(Massive) Meta note:
Ok, onto stuff.
Background is not necessary, but it could be useful, so I shall stick it in a footnote.* The short version is that there is a game in which the horrible wrongness of the eldritch sex cult --the part that's supposed to make them horrifing enough to justify the game being in the horror genre in the first place-- is that . . . it's trans affirming.
This led to Ana saying:
It also seems like it could be used as the premise for various awesome games in a variety of genres.
Just going to make a random list of things that pop into my head.
You're the leader of a small trans affirming eldritch sex cult and your congregation has grown too large to comfortably meet in your living room.
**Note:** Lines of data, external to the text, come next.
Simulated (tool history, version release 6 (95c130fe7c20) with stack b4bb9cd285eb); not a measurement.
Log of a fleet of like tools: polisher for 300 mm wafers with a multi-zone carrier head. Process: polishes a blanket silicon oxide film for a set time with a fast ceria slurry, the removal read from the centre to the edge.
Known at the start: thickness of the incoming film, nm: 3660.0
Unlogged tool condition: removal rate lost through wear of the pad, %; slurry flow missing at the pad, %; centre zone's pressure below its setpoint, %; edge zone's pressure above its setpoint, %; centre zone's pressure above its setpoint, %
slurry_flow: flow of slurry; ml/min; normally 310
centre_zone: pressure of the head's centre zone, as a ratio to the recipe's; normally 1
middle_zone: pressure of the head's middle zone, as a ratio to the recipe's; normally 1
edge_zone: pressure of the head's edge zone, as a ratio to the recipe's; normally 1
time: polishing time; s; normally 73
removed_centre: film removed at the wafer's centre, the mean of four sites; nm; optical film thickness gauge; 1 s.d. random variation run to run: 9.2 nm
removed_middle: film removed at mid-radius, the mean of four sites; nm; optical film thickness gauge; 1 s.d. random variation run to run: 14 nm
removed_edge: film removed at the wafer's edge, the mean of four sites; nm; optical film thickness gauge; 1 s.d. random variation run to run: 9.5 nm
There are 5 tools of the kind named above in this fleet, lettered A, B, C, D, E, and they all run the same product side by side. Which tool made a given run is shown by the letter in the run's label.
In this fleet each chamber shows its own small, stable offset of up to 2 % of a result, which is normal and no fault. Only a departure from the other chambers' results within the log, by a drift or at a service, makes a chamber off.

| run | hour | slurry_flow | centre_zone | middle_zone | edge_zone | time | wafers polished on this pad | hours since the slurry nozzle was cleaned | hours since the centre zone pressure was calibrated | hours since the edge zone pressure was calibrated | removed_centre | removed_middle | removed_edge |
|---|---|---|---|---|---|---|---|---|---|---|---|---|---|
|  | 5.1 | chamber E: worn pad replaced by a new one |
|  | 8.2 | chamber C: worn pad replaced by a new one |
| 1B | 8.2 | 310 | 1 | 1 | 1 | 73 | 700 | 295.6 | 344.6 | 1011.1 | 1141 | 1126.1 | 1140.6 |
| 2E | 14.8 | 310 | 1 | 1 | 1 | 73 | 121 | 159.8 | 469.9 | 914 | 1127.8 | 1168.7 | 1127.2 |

Navigate various hazards in pursuit of your ultimate goal:
Hazards include:
-- Local Zoning Ordinances
-- Bigots on the city council
-- Unfair Landlords
-- Trolls on the Internet
-- The difficulty of organizing a successful bake sale
-- Jerks who protest at your bake sale
-- And More(TM)
[Question I was asked:]
[Suggestion from Ana:]
(This idea sticks with the horror genre from the game that started the discussion.)
The protagonist is a member of a seemingly ordinary and mainstream church. Then ne stumbles upon the terrible truth. Now it's not just nir life, and possibly soul, on the line.
Can ne save the innocent members of the trans affirming eldritch sex cult that nir church has secretly been torturing and brainwashing? Can ne prevent completion of the ritual to summon an unstoppable army that will "cleanse" the earth with their fiery swords?
Will ne finally accept that the gender binary doesn't fit nem and realize that ne would really find it quite fulfilling to become a member the trans affirming eldritch sex cult (provided ne can save the cult, and the world, of course)?
Run, hide, unravel twisted conspiracies that are unspeakably evil, sneak, hide some more, prevent angels from killing off much of the world's population, save the trans affirming eldritch sex cult from the religious culture warriors, and more in [game name], if you can survive.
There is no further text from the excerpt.